The US attorney firings can be seen as part of a plan to turn the entire Department of Justice into an arm of the Republican Party, so it could perpetrate partisan prosecutions, the logical extension of Karl Rove’s “dirty tricks” strategy. That meant that the people in the Department who made prosecutorial decisions had to be very partisan.
By the time of the 2004 elections, the Bush administration realized that it had made one very major mistake in its hirings, and that mistake was Deputy Attorney General James Comey, the man whose job it was to actually run the Justice Department. Comey and Attorney General Ashcroft were both Republicans, but were above the kind of politicization of DoJ that was demanded by Rove et al. As a result, there were at least two major fiascos, one being the refusal of the entire DoJ to go along with certain aspects of a new domestic surveillance program, and the other being the appointment of Patrick Fitzgerald, who successfully prosecuted Scooter Libby.
The resignation of Ashcroft and the departure of Comey must be seen in that light. The ultimate Bushie, Alberto Gonzales, was brought in to obliterate the independence of the ODAG:
“Mr. Sampson explained to me a vision for the operation of the Attorney General’s office and the Office of the Deputy Attorney General that would involve operating those respective staffs as essentially one staff,” Comey wrote in responses to questions for the record submitted by members of the House Judiciary Committee. The responses were sent to RAW STORY.
Comey went on to explain how Gonzales’s plan to merge his office with Comey’s would have eliminated a layer of oversight on the Attorney General’s decision-making.
One of the necessary steps in “merging” (which was really removing the power of the DAG) was as the secret memo that took the power of hiring and firing away from the Deputy (Paul McNulty, who had replaced Comey) and gave it to two young rabid GOP operatives, Monica Goodling and Kyle Sampson, who were on Gonzales’ staff.
Most of the machinations that led to the firing of the US attorneys were accomplished under this scheme of taking the DAG out of the loop. Of course, now Gonzales has adopted the strategy of trying to blame any misjudgments on McNulty, a tack which has been widely noticed in the press as well as by the Congress.
Looking back, things that I would have done differently? I think I would have had the deputy attorney general more involved, directly involved,” Gonzales said in his testimony before the Senate Judiciary Committee in April.
But in a May 15 press conference, Gonzales appeared to reverse himself and pin most of the responsibility for the firing of the US Attorneys on McNulty.
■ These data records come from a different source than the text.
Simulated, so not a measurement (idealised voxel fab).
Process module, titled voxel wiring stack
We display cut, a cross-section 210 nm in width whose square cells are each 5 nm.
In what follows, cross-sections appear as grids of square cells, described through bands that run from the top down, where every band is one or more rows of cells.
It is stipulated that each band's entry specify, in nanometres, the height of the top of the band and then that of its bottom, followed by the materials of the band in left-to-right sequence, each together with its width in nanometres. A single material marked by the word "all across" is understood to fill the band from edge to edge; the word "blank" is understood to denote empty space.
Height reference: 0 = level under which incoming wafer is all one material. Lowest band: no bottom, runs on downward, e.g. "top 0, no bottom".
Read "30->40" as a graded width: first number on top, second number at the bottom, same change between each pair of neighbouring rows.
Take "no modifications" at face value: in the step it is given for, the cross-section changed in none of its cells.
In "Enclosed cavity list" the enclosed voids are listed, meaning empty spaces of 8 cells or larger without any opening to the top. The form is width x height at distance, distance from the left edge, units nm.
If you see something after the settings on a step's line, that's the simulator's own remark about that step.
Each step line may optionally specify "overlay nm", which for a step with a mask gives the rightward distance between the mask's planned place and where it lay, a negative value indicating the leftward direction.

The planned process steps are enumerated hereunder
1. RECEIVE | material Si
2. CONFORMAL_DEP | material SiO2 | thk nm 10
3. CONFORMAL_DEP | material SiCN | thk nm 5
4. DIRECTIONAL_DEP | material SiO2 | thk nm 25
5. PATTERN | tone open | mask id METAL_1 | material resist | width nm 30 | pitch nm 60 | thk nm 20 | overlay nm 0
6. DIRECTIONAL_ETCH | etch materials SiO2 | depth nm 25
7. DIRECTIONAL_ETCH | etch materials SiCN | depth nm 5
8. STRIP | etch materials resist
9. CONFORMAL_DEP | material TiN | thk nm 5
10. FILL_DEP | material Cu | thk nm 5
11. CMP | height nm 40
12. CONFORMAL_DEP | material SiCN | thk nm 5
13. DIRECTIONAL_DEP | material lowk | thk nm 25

“The one person that I would care about would be the views of the deputy attorney general, because the deputy attorney general is the direct supervisor of the United States attorneys. And in this particular case, Mr. McNulty was a former colleague of all of these United States attorneys, and so he would probably know better than anyone else about the performance and the qualifications of these — of our United States attorney community,” Gonzales said.
He went on, “My understanding was was that Mr. Sampson’s recommendations reflected a consensus view of the senior leadership of the department, in particular the deputy attorney general.”
Gonzales may somehow be allowed to serve out his term, but that is a true “miscarriage of Justice.”